# So I'm in the market for a Ti or Reynolds 953 frame



## AlanW (18 Apr 2016)

I went to the UK Handmade Bicycle Show in Bristol over the weekend, lots of stunningly beautiful bikes on show, but not quite sure why its called the UK Handmade Bicycle Show though, as most of the frame builders seemed to be from overseas?

Anyway, that aside, lots of questions were asked and lots of answers were given and a jolly good day was had by all.

So the quest has started to find a suitable UK frame builder and if merely to fly the flag for the UK industry I'm now leaning towards Reynolds 953 tubing over Ti. That said, I haven't completely dismissed Ti, but I want it made in the UK by a UK frame builder, and NOT measured up at a UK distributor and then made overseas in some sweat shop.

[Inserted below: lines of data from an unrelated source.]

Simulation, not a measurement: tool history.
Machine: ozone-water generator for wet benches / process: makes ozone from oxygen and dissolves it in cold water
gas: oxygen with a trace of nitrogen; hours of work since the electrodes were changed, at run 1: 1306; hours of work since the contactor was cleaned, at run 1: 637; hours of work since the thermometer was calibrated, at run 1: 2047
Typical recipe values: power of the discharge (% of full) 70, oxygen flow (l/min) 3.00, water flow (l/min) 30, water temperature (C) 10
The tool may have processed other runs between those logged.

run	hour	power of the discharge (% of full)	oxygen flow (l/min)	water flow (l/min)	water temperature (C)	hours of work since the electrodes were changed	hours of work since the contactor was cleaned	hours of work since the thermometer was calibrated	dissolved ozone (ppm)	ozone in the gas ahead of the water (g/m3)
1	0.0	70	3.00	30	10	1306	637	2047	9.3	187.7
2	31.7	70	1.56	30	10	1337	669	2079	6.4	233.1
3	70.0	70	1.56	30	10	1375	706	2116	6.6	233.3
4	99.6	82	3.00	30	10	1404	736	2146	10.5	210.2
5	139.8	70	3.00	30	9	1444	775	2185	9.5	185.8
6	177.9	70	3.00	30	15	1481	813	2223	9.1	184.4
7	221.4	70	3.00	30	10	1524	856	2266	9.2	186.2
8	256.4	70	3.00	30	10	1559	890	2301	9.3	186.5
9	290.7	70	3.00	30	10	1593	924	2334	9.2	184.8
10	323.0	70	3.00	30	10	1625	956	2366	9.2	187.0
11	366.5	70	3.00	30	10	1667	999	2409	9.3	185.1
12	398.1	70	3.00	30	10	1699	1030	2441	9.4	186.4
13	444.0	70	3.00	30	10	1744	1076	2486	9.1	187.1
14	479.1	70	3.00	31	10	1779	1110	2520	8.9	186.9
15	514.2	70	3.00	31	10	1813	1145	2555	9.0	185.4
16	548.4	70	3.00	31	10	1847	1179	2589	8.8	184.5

In truth I don't think that I am not looking for anything unusual, a simple slightly more relaxed geometry frame, with mudguard and rack eyelets but in self colour. Maybe go down the disc route at the same time, the jury is still out on that one right now? The reason for self colour is that I'm sick of getting my bike chipped and scratched at café stops, HQs etc so self colour should prove to be more durable and longer lasting over time?

Number one choice is Brian Rourke who has built a number of frames for me over the years and he was my first port of call, just waiting for a call back to discuss possible options.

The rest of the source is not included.